(Pause for laughter.)
Blackboard is a disruptive technology? Okay, maybe it does technically fit one definition. But what about the spirit of disruption? What about finding new, innovative uses for existing technologies, and creating new ones to meet specific needs of the educational community?
Apparently, innovation isn’t really that important. Michael L. Chasen, Blackboard’s president and CEO, asserts that “we are teaching and learning in much the same way we have for centuries.” I wonder what students in Barbara Ganley‘s writing classes, Graham Stanley‘s ESL/EFL classes, my colleague Barbara Sawhill‘s Spanish classes, or Ewan McIntosh‘s French and German classes would have to say about that?
Mr. Chasen goes on to say:
We [at Blackboard] don’t aim to replace the classroom. We’re not looking to revolutionize education.

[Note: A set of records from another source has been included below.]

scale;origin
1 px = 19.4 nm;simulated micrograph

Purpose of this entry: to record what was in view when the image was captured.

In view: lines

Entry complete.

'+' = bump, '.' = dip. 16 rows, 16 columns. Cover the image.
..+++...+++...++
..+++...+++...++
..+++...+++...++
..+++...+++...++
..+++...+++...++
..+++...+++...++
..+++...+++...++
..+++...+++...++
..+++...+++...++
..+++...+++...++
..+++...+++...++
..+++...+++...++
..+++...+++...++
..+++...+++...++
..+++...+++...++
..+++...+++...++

Well that’s for darn sure. Blackboard, other LMS/CMS tools (I’m talking to you, too, Moodle), and technology in general
should not cannot replace the classroom or compensate for poor teaching strategies. The use of technology needs to be rooted in education, not the other way ’round. It doesn’t matter how far behind the US is in educational technology spending if the money’s not spent wisely and directed towards sound pedagogical purposes. We can, as Michael Feldstein suggests,
encourag[e] our fellow citizens in our respective countries –and around the world– to insist that our govenments fund infrastructure, teacher training, content development, and R&D for educational technology in a systematic way
but until we insist on the same systematic support for education itself, too many of our kids will still end up un- or under-prepared. Isn’t that what matters?